Mercedes was angry, with team boss Toto Wolff expressing his disbelief over the radio and former Formula One driver Damon Hill telling Sky Sports: “I don’t think any of the regulations are blindingly clear. Unfortunately, messages were coming out [from the race director] that were contradictory. I do think this championship has been run in a different way. They have tried to let the racing happen and race on track to the very end.”

David Coulthard, another former driver, told England’s Channel 4: “This is a complex sport. None of us like the decisions taking place in the stewards room when the champagne has been popped. In hindsight, could the stewards have done a tidier job? Yes. Has there been something played out which is controversial? Yes. This is a really difficult decision.”

After the trophy presentation, Verstappen still was in a state of disbelief.

“Sometimes miracles happen,” he said. “Lewis is an amazing driver, an amazing competitor. They made it really, really hard for us, and I think everyone loved to see [the rivalry]. Of course, the two teams ran up against each other and we had some tough times, but I think that’s all part of the sport and its emotion. Everyone wants to win, and it could have gone either way, of course, today.”

Hamilton vs. Verstappen — the all-time great against the brash youngster — had echoes of some of the great auto racing rivalries, such as the classic between Ayrton Senna and Alain Prost. Their rivalry came down to Abu Dhabi, with the two tied with 369.5 points and Verstappen holding the tiebreaker because he had won nine races, one more than Hamilton. Only twice had the title chase come down to two drivers in a tie.

Hamilton, the British great who turns 37 in January, has dominated Formula One since his 2007 debut, finishing one point behind Kimi Raikkonen in that year’s title chase and then winning his first of seven drivers’ championships in 2008. He also holds several Formula One records that include career wins and top-three finishes. Verstappen, a 24-year-old Dutch driver, has shown flashes of brilliance, employing an aggressive style that often turns to impatience on the track in a season in which he hoped to win the championship trophy for the first time.

Off the track, the two, as well as their teams, have had an acrimonious relationship, fueled by clashes, collisions and close calls. There was a dramatic bump during July’s British Grand Prix that sent Verstappen careening into a wall, as well as when Verstappen went airborne and his rear wheel nearly hit Hamilton’s head at the Italian Grand Prix in September.
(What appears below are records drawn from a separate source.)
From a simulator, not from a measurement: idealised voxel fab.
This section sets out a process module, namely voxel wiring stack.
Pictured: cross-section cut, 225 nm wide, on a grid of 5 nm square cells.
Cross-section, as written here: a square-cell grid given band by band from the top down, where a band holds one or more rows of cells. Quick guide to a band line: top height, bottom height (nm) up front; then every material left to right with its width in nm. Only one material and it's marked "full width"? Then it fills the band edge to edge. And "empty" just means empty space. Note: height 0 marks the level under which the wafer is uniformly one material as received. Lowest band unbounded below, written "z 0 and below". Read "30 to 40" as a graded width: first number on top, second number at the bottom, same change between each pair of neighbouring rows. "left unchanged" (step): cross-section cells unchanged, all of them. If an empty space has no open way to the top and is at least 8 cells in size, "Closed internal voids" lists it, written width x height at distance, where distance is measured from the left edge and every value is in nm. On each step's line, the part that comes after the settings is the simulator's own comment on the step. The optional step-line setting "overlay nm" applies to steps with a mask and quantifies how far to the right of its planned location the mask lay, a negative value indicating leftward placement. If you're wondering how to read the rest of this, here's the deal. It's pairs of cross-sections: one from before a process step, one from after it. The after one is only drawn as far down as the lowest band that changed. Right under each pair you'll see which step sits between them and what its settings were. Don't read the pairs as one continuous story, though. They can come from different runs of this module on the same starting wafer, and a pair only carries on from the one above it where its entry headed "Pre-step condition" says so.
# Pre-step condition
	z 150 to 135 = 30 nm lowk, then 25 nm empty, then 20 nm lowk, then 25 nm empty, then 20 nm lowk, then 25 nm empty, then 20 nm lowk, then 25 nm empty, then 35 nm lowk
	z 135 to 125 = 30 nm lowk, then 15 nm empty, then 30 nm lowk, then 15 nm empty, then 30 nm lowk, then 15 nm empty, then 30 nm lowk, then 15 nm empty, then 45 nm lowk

The previous Sunday at the Saudi Arabian Grand Prix, an apparent misunderstanding led to a collision when Verstappen was instructed to let Hamilton pass on the 37th lap to compensate for a violation earlier in the race and hit the brakes as Hamilton closed behind him, causing Hamilton to rear-end him. Hamilton won the race and later called out Verstappen, who finished second and skipped the usual post-race ceremony with the top three finishers.

“We’re equal on points now, and I think that’s really exciting, of course, for the whole championship and Formula One in general,” Verstappen said later. “But … I think lately we’re talking more about white lines and penalties than actually proper Formula One racing, and that’s, I think, a little bit of a shame.”

Against that backdrop, the two arrived for an epic showdown in the desert.

Hamilton had trailed by 19 points when he began to reverse his fortunes last month, using a three-race winning streak to draw even with Verstappen following last week’s win in Saudi Arabia.

Formula One drivers earn points for finishing in the top 10 and can earn additional points for running the fastest lap among that group. The scoring allotment gradually decreases from 25 points for first place to one point for 10th place. Hamilton was in position to win his fifth consecutive title by finishing in the top 10 above Verstappen, but it was not to be.

The team title, called the constructors’ championship, also was decided Sunday, but it was less dramatic, with Hamilton’s Mercedes team winning after leading Verstappen’s Red Bull in points and speed.